First do your task, then talk about it.
A good horse has many faults; a bad one has hardly any.
People who make the most or the loudest threats are the least likely to take action.
Distrust is the mother of safety.
Croatia is a country at the crossroads of Central and Southeast Europe on the Adriatic Sea. It borders Slovenia to the northwest, Hungary to the northeast, Serbia to the east, Bosnia and Herzegovina and Montenegro to the southeast, and shares a maritime border with Italy to the west and southwest. Its capital and largest city, Zagreb, forms one of the country’s primary subdivisions, with twenty counties. Croatia has 56,594 square kilometres (21,851 square miles) and a population of 4.07 million. The Croats arrived in the 6th century and organised the territory into two duchies by the 9th century. Croatia was first internationally recognised as independent on 7 June 879 during the reign of Duke Branimir. Tomislav became the first king by 925, elevating Croatia to the status of a kingdom. During the succession crisis after the Trpimirović dynasty ended, Croatia entered a personal union with Hungary in 1102. In 1527, faced with Ottoman conquest, the Croatian Parliament elected Ferdinand I of Austria to the Croatian throne. In October 1918, the State of Slovenes, Croats and Serbs, independent from Austria-Hungary, was proclaimed in Zagreb, and in December 1918, merged into the Kingdom of Yugoslavia. Following the Axis invasion of Yugoslavia in April 1941, most of Croatia was incorporated into a Nazi installed puppet state, the Independent State of Croatia. A resistance movement led to the creation of the Socialist Republic of Croatia, which after the war became a founding member and constituent of the Socialist Federal Republic of Yugoslavia. On 25 June 1991, Croatia declared independence, and the War of Independence was fought for four years following the declaration.
Dubrovnik is a city on the Adriatic Sea in southern Croatia. The history of the city probably dates back to the 7th century, when the town known as Ragusa was founded by refugees from Epidaurum (Ragusa Vecchia). It was under the protection of the Byzantine Empire and later under the sovereignty of the Republic of Venice. Between the 14th and 19th centuries, Dubrovnik ruled itself as a free state. The prosperity of the city was historically based on maritime trade; as the capital of the maritime Republic of Ragusa, it achieved a high level of development, particularly during the 15th and 16th centuries, as it became notable for its wealth and skilled diplomacy.
Plitvice Lakes National Park is one of the oldest and largest national parks in Croatia. The national park was founded in 1949 and is in the mountainous karst area of central Croatia, at the border to Bosnia and Herzegovina. The important north–south road that passes through the national park area connects the Croatian inland with the Adriatic coastal region. The protected area extends over 296.85 square kilometres (73,350 acres). About 90% of this area is part of Lika-Senj County, while the remaining 10% is part of Karlovac County.

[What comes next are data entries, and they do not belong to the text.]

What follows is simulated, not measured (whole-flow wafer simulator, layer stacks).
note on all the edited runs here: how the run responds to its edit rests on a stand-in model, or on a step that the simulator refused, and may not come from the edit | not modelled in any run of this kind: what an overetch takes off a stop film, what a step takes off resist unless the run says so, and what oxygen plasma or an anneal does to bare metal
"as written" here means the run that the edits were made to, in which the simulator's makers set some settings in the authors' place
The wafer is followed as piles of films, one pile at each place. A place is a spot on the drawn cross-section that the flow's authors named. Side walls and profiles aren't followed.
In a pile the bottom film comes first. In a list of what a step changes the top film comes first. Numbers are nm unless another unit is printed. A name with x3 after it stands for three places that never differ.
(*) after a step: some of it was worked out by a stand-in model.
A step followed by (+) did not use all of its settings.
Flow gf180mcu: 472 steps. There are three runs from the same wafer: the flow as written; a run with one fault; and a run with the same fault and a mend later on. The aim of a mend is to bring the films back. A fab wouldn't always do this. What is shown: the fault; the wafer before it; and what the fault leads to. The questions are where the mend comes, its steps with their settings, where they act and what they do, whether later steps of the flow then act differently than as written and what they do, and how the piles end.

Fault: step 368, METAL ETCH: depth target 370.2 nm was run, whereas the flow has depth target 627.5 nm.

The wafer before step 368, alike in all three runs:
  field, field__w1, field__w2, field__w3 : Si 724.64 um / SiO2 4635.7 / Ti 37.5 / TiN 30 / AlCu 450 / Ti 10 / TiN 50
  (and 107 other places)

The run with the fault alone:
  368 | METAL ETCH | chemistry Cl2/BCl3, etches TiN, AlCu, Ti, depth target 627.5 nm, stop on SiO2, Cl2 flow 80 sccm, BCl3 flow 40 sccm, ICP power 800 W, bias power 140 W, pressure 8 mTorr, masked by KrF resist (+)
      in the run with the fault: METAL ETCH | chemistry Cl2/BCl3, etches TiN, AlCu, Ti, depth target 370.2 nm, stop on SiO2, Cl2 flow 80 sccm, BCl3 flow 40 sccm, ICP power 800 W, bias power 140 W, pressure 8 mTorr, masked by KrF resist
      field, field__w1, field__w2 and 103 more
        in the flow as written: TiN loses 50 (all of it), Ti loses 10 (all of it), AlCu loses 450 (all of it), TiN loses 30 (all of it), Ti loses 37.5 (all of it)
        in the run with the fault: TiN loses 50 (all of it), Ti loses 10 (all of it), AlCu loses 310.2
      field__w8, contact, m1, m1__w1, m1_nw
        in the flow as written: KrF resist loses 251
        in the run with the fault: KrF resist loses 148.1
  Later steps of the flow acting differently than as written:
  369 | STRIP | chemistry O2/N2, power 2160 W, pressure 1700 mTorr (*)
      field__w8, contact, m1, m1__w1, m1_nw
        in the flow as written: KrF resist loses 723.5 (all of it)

Samobor is one of the earliest tourist resorts in the region, with the first tourist facilities dating back to 1810. The town’s beautiful surroundings and vicinity to the capital have supported this tourist tradition to the present day.
Split is Croatia’s second-largest city and the largest city in the Dalmatia region. It lies on the eastern shore of the Adriatic Sea and is spread over a central peninsula and its surroundings. The city was founded as the Greek colony of Aspálathos (Aσπάλαθος) in the 3rd or 2nd century BC on the coast of the Illyrian Dalmatae, and later on was home to Diocletian’s Palace, built for the Roman emperor in AD 305.
Zadar is the oldest continuously inhabited Croatian city. It is situated on the Adriatic Sea, at the northwestern part of Ravni Kotari region. Zadar serves as the seat of Zadar County and of the wider northern Dalmatian region. The area of present-day Zadar traces its earliest evidence of human life from the late Stone Age, while numerous settlements date as early as the Neolithic.
Zagreb is the capital and largest city of Croatia. It is in the northwest of the country, along the Sava river, at the southern slopes of the Medvednica mountain. Zagreb lies at an elevation of approximately 122 m (400 ft) above sea level. Zagreb is a city with a rich history dating from Roman times. The oldest settlement in the vicinity of the city was the Roman Andautonia, in today’s Ščitarjevo. The name “Zagreb” is recorded in 1134, in reference to the foundation of the settlement at Kaptol in 1094. Zagreb became a free royal city in 1242. In 1851 Zagreb had its first mayor, Janko Kamauf.